E-R commented 3 years ago

Are you working with samples from distinct or admixed populations? If the former, do you see any clear clustering formed by applying --epi and plotting epi1 vs epi 2? If so, it may be possible to label your samples without reference samples - if there are ancestry informative SNPs (i.e. SNPs that differentiate between populations with high probability, owing to substantial difference in minor allele frequency) that explain almost perfectly some methylation sites (there are such SNPs, see the supplementary files of the Epistructure paper; I don't know if there are any such SNPs that are also ancestry informative markers though) then you should be able to label the clusters accurately with high probability. Note that since the Epistructure paper provides a list of methylation sites that are well explained by SNPs in whole-blood data, so in your case you'd need to assume that those links are not specific to blood.
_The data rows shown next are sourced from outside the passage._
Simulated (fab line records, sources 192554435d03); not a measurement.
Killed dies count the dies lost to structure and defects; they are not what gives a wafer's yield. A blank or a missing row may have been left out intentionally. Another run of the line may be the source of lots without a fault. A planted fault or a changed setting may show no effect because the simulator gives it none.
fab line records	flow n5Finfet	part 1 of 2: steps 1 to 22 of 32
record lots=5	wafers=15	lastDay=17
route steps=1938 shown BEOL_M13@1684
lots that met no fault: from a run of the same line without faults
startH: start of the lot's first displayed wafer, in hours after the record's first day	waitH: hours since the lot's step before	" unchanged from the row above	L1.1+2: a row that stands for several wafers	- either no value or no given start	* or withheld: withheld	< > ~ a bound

AgazW commented 3 years ago

Thanks for the explanation. My samples are from a distinct population, but I don't know which. As I mentioned, the samples are Microglia samples and treated with different hormones in the lab, generating many samples with different conditions.

I looked at the PCs attached here, and there is no clear clustering. I was expecting it to be just one cluster. It may be due to some technical artifacts.

PCs_Plot

E-R commented 3 years ago

If the samples are coming from a single population and you were expecting a single cluster then there is no apparent reason why you'd want to use Epistructure.

btw, it looks like the PC1, PC2 labels should be switched given that the Y axis demonstrates much larger variability.

AgazW commented 3 years ago

The only reason for using Epistructure was to infer the ancestry of the samples. As the samples are from a single population, It seems Epistructure is not made for that. Thank you very much for your responses.